Prospero’s Daughter by Elizabeth Nunez
“To walk silently
in the forest,
and not shake a leaf, to move
and not disturb a branch.
At twilight
let me walk—
to the drum of impending
rest, caught between sleeping and waking—
when rocks turn
malleable in the growing night, softening
to the touch of deepening
shade” (Nunez, 208).
Link to novel: https://www.goodreads.com/book/show/181435.Prospero_s_Daughter
Prospero’s Daughter is an adaptation of The Tempest set on a Caribbean island. In this novel, Prospero, or Peter Gardner, is the powerful and cruel colonial figure, while both Virginia (Miranda) and Carlos (Caliban) are oppressed by him. They eventually fall in love and have to confront Peter and systems of race, power and colonialism.

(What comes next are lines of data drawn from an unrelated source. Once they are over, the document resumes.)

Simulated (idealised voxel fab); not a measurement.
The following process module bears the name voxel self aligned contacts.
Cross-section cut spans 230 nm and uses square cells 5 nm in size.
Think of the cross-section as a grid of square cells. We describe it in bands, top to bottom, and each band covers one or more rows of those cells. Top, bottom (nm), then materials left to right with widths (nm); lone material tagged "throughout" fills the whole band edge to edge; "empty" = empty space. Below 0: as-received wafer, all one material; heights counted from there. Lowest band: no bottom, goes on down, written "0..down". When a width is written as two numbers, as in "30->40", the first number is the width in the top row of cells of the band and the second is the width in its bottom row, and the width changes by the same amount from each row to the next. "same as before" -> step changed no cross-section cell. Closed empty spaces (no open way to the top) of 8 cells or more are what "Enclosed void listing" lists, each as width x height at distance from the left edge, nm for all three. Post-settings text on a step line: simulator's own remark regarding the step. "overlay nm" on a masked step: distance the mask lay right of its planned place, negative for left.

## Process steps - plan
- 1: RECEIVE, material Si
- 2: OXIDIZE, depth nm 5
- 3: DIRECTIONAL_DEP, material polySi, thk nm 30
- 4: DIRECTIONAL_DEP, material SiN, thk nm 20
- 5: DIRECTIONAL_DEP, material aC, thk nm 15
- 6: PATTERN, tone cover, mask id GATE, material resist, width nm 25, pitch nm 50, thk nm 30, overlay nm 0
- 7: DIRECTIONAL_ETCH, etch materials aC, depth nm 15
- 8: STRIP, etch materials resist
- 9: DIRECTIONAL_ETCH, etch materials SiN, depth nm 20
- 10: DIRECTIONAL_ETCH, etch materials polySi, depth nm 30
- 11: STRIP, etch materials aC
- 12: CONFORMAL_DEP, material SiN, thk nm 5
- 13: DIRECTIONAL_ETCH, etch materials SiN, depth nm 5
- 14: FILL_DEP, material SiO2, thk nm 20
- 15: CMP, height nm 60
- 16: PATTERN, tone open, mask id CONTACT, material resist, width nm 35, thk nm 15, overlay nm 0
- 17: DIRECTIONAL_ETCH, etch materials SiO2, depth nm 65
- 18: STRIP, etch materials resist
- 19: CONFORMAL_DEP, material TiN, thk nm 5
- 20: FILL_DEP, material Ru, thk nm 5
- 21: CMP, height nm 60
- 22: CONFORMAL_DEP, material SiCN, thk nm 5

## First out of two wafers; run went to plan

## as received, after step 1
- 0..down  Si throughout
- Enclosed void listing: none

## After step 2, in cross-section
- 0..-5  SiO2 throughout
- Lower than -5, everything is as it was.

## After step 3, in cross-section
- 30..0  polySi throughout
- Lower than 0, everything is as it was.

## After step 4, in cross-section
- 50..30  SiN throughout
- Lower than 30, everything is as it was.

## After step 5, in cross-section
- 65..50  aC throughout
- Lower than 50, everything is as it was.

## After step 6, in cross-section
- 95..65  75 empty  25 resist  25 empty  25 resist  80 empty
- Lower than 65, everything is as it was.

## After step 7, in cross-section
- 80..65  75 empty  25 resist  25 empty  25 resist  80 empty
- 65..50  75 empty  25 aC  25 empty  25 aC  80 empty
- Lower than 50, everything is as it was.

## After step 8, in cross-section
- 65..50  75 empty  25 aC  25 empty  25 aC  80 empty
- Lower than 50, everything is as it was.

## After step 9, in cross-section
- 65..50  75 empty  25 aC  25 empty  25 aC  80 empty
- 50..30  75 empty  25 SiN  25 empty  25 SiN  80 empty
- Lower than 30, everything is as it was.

The excerpt above is written by the Caliban of this story, Carlos. Like Shakespeare’s Caliban, he literally creates poetry, and both of their poems are directly intertwined with the love of their islands. But while Caliban is a contrasting, ambiguous character, Carlos is the unequivocal hero of this story.
Nunez’s Caliban is a proud and intelligent one. Because of his biracial status (half black, half white) many characters undermine him (the story is set during the 1960s, drawing on colonial tensions between Britain and Trinidad). Yet, Carlos constantly exceeds the expectations of those around him. The ones who do think him inferior (like Peter) are revealed to be morally corrupt. Characters associated with goodness, like Virginia, don’t underestimate Carlos or see him as different. And everyone largely agrees that Carlos is handsome and rather intelligent, despite his background. Through this characterization then, Nunez explicitly tells the reader that racism, classism and colonialism are what make Carlos seem to be savage. He is not “savage” of his own self. There is no ambiguity in how Nunez interprets this Caliban character: he is noble.